[ofa-general] [RFC] XRC -- make receiving XRC QP independent of any one user process

Fri Dec 21 09:13:26 PST 2007

> -----Original Message-----
> From: Jack Morgenstein [mailto:jackm at dev.mellanox.co.il]
> Sent: Friday, December 21, 2007 2:32 AM
> To: Tang, Changqing
> Cc: pasha at dev.mellanox.co.il;
> mvapich-discuss at cse.ohio-state.edu;
> general at lists.openfabrics.org; Open MPI Developers
> Subject: Re: [ofa-general] [RFC] XRC -- make receiving XRC QP
> independent of any one user process
>
> On Thursday 20 December 2007 18:24, Tang, Changqing wrote:
> >        If I have a MPI server processes on a node, many other MPI
> > client processes will dynamically connect/disconnect with
> the server. The server use same XRC domain.
> >
> >         Will this cause accumulating the "kernel" QP for such
> > application ? we want the server to run 365 days a year.
>
> Yes, it will.  I have no way of knowing when a given
> receiving XRC QP is no longer needed -- except when the
> domain it belongs to is finally closed.
>
> I don't see that adding a userspace "destroy" verb for this
> QP will help:

This kernel QP is for receiving only, so when there is no activity on this QP,
can the kernel sends a heart-beat message to check if the remote sending QP
is still there (still connected) ? if not, the kernel is safe to cleanup
this qp.

So whenever the RC connection is broken, kernel can destroy this QP.

>
> The only one who actually knows that the XRC QP is no longer
> required is the userspace process which created the QP at the
> remote end of the RC connection of the receiving XRC QP.
>
> This remote process can only send a request to destroy the QP
> to some local process (via its own private protocol).
> However, you pointed out that the process which originally
> created the QP may not be around any more (this was the
> source of the problem which led to the RFC in this thread) --
> and sending the destroy request to all the remote processes
> on that node which it communicates with is REALLY ugly.
>
> I'm not familiar with MPI, so this may be a silly question:
> Can the MPI server process create a new domain for each
> client process, and destroy that domain when the client
> process is done (i.e., is this MPI server process a
> supervisor of resources for distributed computations (but is
> not a participant in these computations)?).

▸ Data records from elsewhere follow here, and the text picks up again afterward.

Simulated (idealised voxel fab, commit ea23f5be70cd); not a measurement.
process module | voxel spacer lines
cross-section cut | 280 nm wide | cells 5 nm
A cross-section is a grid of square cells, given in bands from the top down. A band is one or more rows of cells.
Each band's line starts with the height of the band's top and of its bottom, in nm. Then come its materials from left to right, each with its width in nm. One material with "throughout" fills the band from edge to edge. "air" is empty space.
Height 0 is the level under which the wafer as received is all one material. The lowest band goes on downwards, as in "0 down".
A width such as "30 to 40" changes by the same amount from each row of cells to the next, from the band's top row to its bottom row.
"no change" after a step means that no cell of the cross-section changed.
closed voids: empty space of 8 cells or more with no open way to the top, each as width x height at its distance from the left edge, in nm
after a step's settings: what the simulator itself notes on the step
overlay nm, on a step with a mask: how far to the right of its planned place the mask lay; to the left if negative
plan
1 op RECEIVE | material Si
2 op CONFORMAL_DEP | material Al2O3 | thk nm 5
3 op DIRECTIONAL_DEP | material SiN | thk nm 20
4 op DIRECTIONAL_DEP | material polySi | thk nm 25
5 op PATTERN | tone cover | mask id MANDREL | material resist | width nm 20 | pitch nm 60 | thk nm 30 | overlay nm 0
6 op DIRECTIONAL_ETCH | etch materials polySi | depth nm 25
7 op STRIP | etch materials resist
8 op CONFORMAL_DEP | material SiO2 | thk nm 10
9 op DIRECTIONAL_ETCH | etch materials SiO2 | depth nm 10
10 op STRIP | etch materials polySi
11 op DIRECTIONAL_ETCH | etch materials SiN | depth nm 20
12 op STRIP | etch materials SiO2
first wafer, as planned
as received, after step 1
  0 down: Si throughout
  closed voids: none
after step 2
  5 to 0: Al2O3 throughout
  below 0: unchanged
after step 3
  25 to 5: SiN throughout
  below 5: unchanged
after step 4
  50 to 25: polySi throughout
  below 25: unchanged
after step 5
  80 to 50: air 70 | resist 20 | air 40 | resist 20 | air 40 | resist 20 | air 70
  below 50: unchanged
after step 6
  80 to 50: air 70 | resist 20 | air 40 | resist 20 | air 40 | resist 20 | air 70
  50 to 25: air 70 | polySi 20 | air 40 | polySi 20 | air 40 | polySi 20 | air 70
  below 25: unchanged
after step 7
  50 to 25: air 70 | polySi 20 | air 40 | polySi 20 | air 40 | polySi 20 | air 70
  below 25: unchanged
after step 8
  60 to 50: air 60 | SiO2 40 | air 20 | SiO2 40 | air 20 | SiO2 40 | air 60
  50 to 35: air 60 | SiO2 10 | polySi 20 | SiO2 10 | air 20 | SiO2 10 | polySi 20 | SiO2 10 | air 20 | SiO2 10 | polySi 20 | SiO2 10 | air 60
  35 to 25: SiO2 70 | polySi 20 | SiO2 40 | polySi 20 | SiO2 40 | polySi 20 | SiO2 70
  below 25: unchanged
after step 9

The server could be process group across multiple nodes, there are
parallel database searching engine, for example.

>
> (Actually, what I'm asking -- is it possible to allocate a
> new XRC domain for a distributed computation, and destroy
> that domain at the end of that computation?)

Yes, it could, but it makes MPI harder to manage the code. And also
we have a connect/accept speed concern.

We hope not to do it this way.

--CQ

>
>
> -- Jack
>